Most people believe themselves to be mortal and thus assume that their happiness and contentment are dependent on their relationship with other mortals. Yet the Bible reveals man to be spiritual, to have his origin in God. The Bible shows that our true nature is safe, that we're made in the image and likeness of God. This spiritual, unchanging relation of man to God is the underlying fact of man's being. And when we begin to find happiness on the basis of our spiritual relationship to God, we find that satisfaction and contentment have an otherwise unknown permanence and stability. They are not precarious or vulnerable.
Perhaps an example would be helpful to show how this relates practically to the question of loneliness. Some time ago, I heard two men discussing an experience that one of them had just had. He was telling about a business trip to New York City and related that at dusk each evening he found an acute sense of loneliness overcoming him. He said that he saw some people going home and others going off together for entertainment, and no matter what he did, he couldn't rid himself of the feeling of loneliness. He described those days away from his home and family as pretty miserable.

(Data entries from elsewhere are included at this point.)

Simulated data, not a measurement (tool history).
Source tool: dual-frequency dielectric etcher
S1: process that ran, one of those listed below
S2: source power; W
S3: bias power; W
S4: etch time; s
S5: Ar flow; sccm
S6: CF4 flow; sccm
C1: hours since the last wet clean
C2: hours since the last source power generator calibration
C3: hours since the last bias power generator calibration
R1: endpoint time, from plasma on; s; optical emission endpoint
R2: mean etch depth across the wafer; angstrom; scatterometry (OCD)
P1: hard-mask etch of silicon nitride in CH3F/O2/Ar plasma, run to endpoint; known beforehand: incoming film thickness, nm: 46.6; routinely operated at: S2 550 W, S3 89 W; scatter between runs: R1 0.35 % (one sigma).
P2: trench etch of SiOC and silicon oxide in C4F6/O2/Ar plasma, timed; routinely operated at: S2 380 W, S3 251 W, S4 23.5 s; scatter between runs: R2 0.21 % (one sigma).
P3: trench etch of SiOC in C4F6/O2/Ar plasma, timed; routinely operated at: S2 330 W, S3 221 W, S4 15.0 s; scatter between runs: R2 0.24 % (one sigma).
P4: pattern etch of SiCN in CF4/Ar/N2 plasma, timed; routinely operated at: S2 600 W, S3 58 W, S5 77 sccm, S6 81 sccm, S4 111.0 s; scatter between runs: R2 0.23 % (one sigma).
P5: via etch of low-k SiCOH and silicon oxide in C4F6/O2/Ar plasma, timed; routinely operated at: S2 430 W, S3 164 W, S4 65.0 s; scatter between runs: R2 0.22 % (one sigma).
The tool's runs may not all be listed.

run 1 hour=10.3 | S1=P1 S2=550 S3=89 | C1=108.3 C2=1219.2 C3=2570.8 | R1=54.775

At this point the acquaintance who had been listening told of his own similar experience when he too had been doing a great deal of business traveling that had kept him away from home for considerable periods. I say "similar" because his experience paralleled that of his friend only up to a point. He too encountered a sharp sense of loneliness and had been feeling quite sorry for himself. But then his experience took a significant change of direction; he went into a Wednesday evening testimony meeting in a Church of Christ, Scientist, in the city where he was, and what he heard there made a remarkable change in all that he thought and did, and how he felt, from that time on.
The idea of joy was the subject that evening, and it was expressed consistently in the readings from the Bible and Science and Health by Mrs. Eddy, in the hymns, and in the testimonies of healing and spontaneous remarks of praise and gratitude from members of the congregation. The man then went on to relate with great enthusiasm that this awakening to true joy had completely changed his experience. It became clear to him that because he couldn't really be separated from God, he couldn't be cut off from the source of joy and contentment. He concluded his conversation with his associate by saying that in his subsequent travel, this conviction he had gained of his inseparability from the source of joy had been expressed in many ways. Well, this conversation helped the first man to see that he needed to and could acknowledge God's goodness and presence in a more consistent way.
Many people fear what is considered one of the greatest challenges of loneliness—that which arises when a loved one passes on. What is needed at such times is the assurance that God, divine Love, includes every one of us in His constant care in such a way that nothing can interfere with the expression of Life's continuity. It can be very reassuring to find that Christ Jesus' promise to all who mourn was "they shall be comforted." Matt. 5:4. And we can recall that, despite disappointment and suffering, the Apostle Paul could still refer to God in one of his letters as "the God of all comfort." II Cor. 1:3. Surely the Master and the apostle were both speaking from conviction—a conviction that we too can prayerfully grow into.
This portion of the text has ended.